The study area is situated in the southwestern part the Arabian Shied, which resembles 1/3rd of the Arabian plate and was separated from the Nubian Shield in the African plate after the rifting in the Red Sea. The Arabian-Nubian Shield consists mostly of juvenile crusts, interpreted as an area containing a transpressive suture between East and West Gondwana [28]. This occurred between about 900 and 550 Ma, during the Mozambique Ocean’s closure [29]. It was produced through the accretion of, mainly, interoceanic island arcs along sutures characterized by ophiolites [30–33].

From the hydrologic point of view, the area is located in an arid region that receives low rate of rainfall. During summer, the present study comes to dry and hot condition but the winter is cold with some rainfall storms as the clouds drift towards the Asir Mountains due to the prevailing westerly winds [34]. The most abundant rainfall occurs in Saudi Arabia is in the Asir Mountains. The precipitation for the study area was obtained as a range from 5 to 425 mm/year in 30 years’ average (1975-2004) for the basin [35]. Based on the present hydrologic conditions that given by Tropical Rainfall Measuring Mission (TRMM) data, the mean daily rainfall rate in a period of 1998–2012 ranges from 0.04–1.4 mm/day (Figure 1(b)). This shows low rainfall conditions but the highest in KSA. Surface runoff and drainage during rainfall seasons and flash floods along the high altitude of the Asir Mountains are the main surface hydrology of the area.

3. Material and methods

Multispectral images from the Operational Land Imager (OLI) aboard Landsat-8 and the radar data of Shuttle Radar Topography Mission (SRTM) and Sentinel-1 was processed and analysed in order to identify the surface geologic and structural features (Figure 3). The Landsat-8 bands 2, 3, 4, 5, 6, and 7 were used respectively with resolution of 30 m, to perform several image transformations such as band ratios, Minimum Noise Fraction (MNF) and Principal Component Analysis (PCA). Band ratios such as 6/7, 4/2, and 6/5*4/5 was applied here in order to discriminate mafic, felsic and altered rock units. The MNF approach was utilized as a technique of ordering components based on quality [36]. In this manuscript the PCA 3, 2, 1 is used here in R, G, and B to enhance the interpretation rock units as the PCA technique orders the components in decreasing variance in successive principal components.

Figure 3. Flowchart explains the data used adopted in the present study.

90 m resolution Digital Elevation Map (DEM) of Shuttle Radar Topography Mission (SRTM) imagery was used for extracting streams, faults, and shear. Shaded relief model is used here as a key in the lineament extraction process and interpretation of complex geomorphologic features [37]. This technique is used here to enhance the extraction and the lineament visualization. Moreover, five-time vertical exaggeration of DEM data were used to enhance the study of subtle features within the flat basin areas and emphasizes the topographic conditions of the study area. The slope was used here to define the terrain characteristics, and stream-networks were delineated using SRTM/DEM data, using surface flow routing via the 8D flow direction algorithm [38,39].
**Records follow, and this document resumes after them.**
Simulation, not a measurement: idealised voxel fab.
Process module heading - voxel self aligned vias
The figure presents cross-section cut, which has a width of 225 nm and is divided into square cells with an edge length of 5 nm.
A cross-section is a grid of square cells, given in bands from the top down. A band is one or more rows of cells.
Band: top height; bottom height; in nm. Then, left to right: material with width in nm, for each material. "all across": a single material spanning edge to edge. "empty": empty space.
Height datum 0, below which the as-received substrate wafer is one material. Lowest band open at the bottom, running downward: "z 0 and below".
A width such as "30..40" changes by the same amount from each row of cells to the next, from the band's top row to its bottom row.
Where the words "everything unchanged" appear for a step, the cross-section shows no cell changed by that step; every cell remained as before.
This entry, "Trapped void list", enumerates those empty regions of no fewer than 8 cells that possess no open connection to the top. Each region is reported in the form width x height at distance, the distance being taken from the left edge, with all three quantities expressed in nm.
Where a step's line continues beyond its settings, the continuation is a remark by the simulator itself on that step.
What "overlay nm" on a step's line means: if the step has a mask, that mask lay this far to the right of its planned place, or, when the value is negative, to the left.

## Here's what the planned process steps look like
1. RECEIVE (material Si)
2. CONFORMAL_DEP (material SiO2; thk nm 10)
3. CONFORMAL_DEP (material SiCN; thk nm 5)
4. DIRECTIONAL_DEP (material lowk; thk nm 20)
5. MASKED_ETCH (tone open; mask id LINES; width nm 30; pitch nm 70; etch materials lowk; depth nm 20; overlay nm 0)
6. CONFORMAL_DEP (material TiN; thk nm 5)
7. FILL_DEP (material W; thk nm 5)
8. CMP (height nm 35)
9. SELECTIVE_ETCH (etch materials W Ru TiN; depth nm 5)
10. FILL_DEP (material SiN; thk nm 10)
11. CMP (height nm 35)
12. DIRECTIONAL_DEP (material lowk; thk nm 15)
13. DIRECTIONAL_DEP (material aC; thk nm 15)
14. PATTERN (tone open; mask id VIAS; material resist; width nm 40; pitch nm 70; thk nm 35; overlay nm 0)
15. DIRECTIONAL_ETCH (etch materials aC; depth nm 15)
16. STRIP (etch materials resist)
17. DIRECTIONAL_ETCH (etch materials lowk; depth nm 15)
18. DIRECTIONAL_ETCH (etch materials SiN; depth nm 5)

The Advanced Land Observing Satellite (ALOS)/ Phased Array type L-band Synthetic Aperture Radar (PALSAR) data was applied in the present investigations. This sensor utilizes the L-band frequency (1.27 GHz, 24 cm) with an incident angle of 34.3°. The selected scene of fine mode acquisitions (HH polarizations, receive horizontally) has a product level 1.5 and contains 10 m of spatial resolution, which is used here to enhance the near-surface structures [1] in the present study by comparing with the OLI sensor and processing by the NEST ESA and the ENVI software packages.

Single polarization mode, containing VV Sentinel-1 [40–42] that utilizes the C-band microwave region of the electromagnetic spectrum (5.405 GHz) is used here. The Sentinel-1data (10 m resolution) geometrically and radiometrically processed in the ESA-NEST software. An enhanced Lee filter was applied here to reduce the speckle effects and to suppress the noise in order to conduct better interpretation and backscatter analysis to revealing near surface features (Figure 8(c)).

In the present study, rainfall data is obtained from Tropical Rainfall Measuring Mission (TRMM) satellite which produces valuable rainfall data on Saudi Arabia (Figure 1(c)). The obtained data of available in 0.25° spatial resolution covering the area under investigation, representing the average daily rainfall between January 1, 1998 to November 30, 2012 (evaluated by the global TRMM-3B42 version 7), were used to understand the rainfall intensity and runoff over the area under investigation [2]. The data is processed and interpolated using GIS 10.3 software to understand the spatial distribution of rainfall data (Figure 1(c)).

The image fusion and combination is a technique that merges images from various data sources to obtain further information than can be individually viewed from any of them alone [1,43–45]. Data merge was performed by utilizing a hue, saturation, and value (HSV) sharpening transformation technique of Envi 5. This Image sharpening technique is applied to sharpen a low spatial resolution image by a high spatial resolution image. Therefore, the merging of band combination 7,5,3 (RGB) Landsat OLI image of 30 m spatial resolution and ALOS/PALSAR (10 m resolution) is applied here to obtain combined image of many properties such as surface geometry/roughness (ALOS/PALSAR) and composition (OLI image) to enhance the outcome of the image.

4. Results

Processing and interpretation of the SRTM DEM data revealed valuable information regarding the geomorphic and structural characteristics through the use of several approaches such as transverse profiles describing the altitudinal contrasts, slope breaks and stream-network extraction, and shaded relief. The DEM showed that the altitude achieves its maxima in the eastern part (∼2388 m) and decreases westward, towards the Red Sea’s level. It generated a steep slope of 0o–62o difference, which is a significant contrast with respect to elevations. Accordingly, ∼40% of the study area is represented by rough and steep slope terrain (Figure 4(c)). The rough terrain to the east represented an elevated plateau of the Asir Mountains that contain various lithologic and structural features. The western section of the study area represents low relief plain along the Red Sea cost. It is noteworthy that the Asir plateau is tilted eastward, marked in the west by a sharp topographic contrast reflected in the fault scarp (Figure 1, profile A-B).

Figure 4. (a) SRTM DEM of the present study; x-y representing the transverse profile below the image; (b) Automatic stream-network extraction; (c) Slope of the investigated terrain, the legend indicates the degree of slope; (d) Hill shade relief (sun azimuth 315°, a solar elevation of 30°, and Z = 10). The box in red is explained in figure “f”; (e) Transverse profile along x-y, as depicted in Figure 3 “a”; (f) Subset of OLI 753 on the shaded relief image that is marked in red polygon (Figure 3(d)).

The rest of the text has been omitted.